The Japanese women’s football team

I love this. Here is a (not very good, because made by me) video of the Japanese women’s football team bowing to the crowd after losing the Olympic final 2-1 to the USA. When they came back out for the medals ceremony, the USA and Canada (third-placed) teams waved cheerfully around, but the Japanese women held hands and did mini-Mexican waves. They were my favourites.

More photos of the game here.

Olympic rage

I have spent seven years defending the London Olympics to everyone who thinks they are a terrible waste of money and effort. “The Olympics”, I have said more than once, “are the only time when the nations of the world come together in an activity which isn’t a war. They represent the best of human society and endeavour, and we should celebrate them”.

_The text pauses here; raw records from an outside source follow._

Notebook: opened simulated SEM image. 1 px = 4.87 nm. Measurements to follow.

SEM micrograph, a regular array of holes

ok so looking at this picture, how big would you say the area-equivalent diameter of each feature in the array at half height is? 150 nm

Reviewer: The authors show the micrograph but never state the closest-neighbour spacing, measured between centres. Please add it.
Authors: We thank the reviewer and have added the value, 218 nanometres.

I still think that, but Londoners have been exposed to an increasing amount of games-related publicity in the last few weeks, and I think I’ve finally snapped. It’s not the solemn entreaties to walk or cycle instead of taking public transport this summer (although unless you’re going to refund some of my £160 monthly travel costs, Boris, you can fuck right off with that suggestion); nor is it the utter mess they made of ticketing (although I’m separately angry about that). No: the reason my stomach clenches every time I see one of the posters is the unutterably hideous font they’re using to promote the event.

Look at it:

London Olympics text

It looks exactly like the kind of design I used to come up with, freehand, when as a teenager I briefly thought that I might like to be a graphic designer. It was the fact that my fonts looked like this that made me realise I wasn’t good enough. It’s ugly, it’s difficult to read, and most of all it looks half-finished, like a placeholder that’s being used as a joke to remind the designer to replace it with a proper font before he sends the proofs over.

But it’s not a joke, or a placeholder: it’s the font that somebody, somewhere – possibly, even, a committee – has decided should be used to showcase British design talent on the biggest, brightest stage of them all. I feel ashamed every time I look at it, and you know what? I could absolutely have done a better job.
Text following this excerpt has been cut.